Cloud Platform as a Service

Cloud Platform as a Service

Join us to learn more from a community of collaborative experts and IBM Cloud product users to share advice and best practices with peers and stay up to date regarding product enhancements, regional user group meetings, webinars, how-to blogs, and other helpful materials.

 View Only

Log Record Field Types in IBM Cloud Logs Priority Insights

By Sven Lange-Last posted Mon May 26, 2025 11:43 AM

  

The Priority insights feature in IBM Cloud Logs parses log records into typed fields. By and large, the field types are not declared but dynamically inferred from field names and values when a field is processed for the first time. The advantage of typed fields is that specialized search operations based on the type can be supported.

Unfortunately, typed fields cause mapping exceptions when a log record field has a value that does not match the type inferred before. Such field mapping exceptions and how to deal with them is a complex topic of its own. A separate article explains them in more detail.

This article explains:

  • how Priority insights detects new fields and determines their type.
  • why Priority insights has different field types.
  • what multifields are.
  • which field types ignore malformed values.
  • how arrays, null values, and objects are processed.
  • how nested objects and dots (.) in field names work and what the resulting problems are.
  • how the daily index works.
  • what field mapping exceptions are.

Another article provides a set of log records with all field types introduced in this article and instructions how to send them to your IBM Cloud Logs service instance and how to query the current field mapping.

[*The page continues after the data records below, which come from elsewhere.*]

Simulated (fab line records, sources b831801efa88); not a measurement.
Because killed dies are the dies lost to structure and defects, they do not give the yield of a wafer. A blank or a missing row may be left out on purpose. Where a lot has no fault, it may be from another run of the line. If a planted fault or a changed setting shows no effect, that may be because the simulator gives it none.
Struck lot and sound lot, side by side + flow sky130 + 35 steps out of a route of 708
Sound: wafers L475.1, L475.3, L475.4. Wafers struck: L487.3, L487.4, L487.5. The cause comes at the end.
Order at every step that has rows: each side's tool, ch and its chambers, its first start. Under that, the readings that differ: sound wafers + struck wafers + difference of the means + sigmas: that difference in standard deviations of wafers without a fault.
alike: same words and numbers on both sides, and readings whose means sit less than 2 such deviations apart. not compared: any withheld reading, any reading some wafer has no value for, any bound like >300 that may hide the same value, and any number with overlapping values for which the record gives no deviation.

The Priority insights feature is based on the OpenSearch Project. If you already know OpenSearch, the concepts will sound familiar to you.

What is important to know: The Store and search feature in IBM Cloud Logs works differently than Priority insights. Store and search uses dynamic typing of fields and converts field value types as needed. The Store and search feature requires that you connect an IBM Cloud Object Storage (COS) bucket to your IBM Cloud Logs service instance.

Parsing log records into fields

Log records sent to IBM Cloud Logs can be text in many different formats: JSON, logfmt, Extended Log File Format, Syslog, Common Log Format, HAProxy log formats, ... or any text that does not follow a known format.

If a log record is in JSON format, its JSON members are parsed into named fields together with their contents. Example: { "key": "value" } is parsed into a field named key with content value.

If a log record is NOT in JSON format or mixed with non-JSON data like a timestamp at the beginning of the log record, parsing rules can be used in IBM Cloud Logs to transform the log record into JSON format that can be parsed. Parsing rules can also be used to extract portions of the log record into named fields.

The result of parsing rules and parsing: The log record is indexed (stored) in Priority insights as a set of fields and their contents.

(For completeness: When a log record is stored in Priority insights, it is also stored in Store and search if a COS bucket is connected, i.e. it is stored in two places in parallel.)

What happens when a new field is detected?

Priority insights keeps track of all known fields in its index. When a log record is processed, Priority insights checks whether the field names are already known. For an unknown field, a field mapping is added to the index that determines the field type plus other instructions how to index the field.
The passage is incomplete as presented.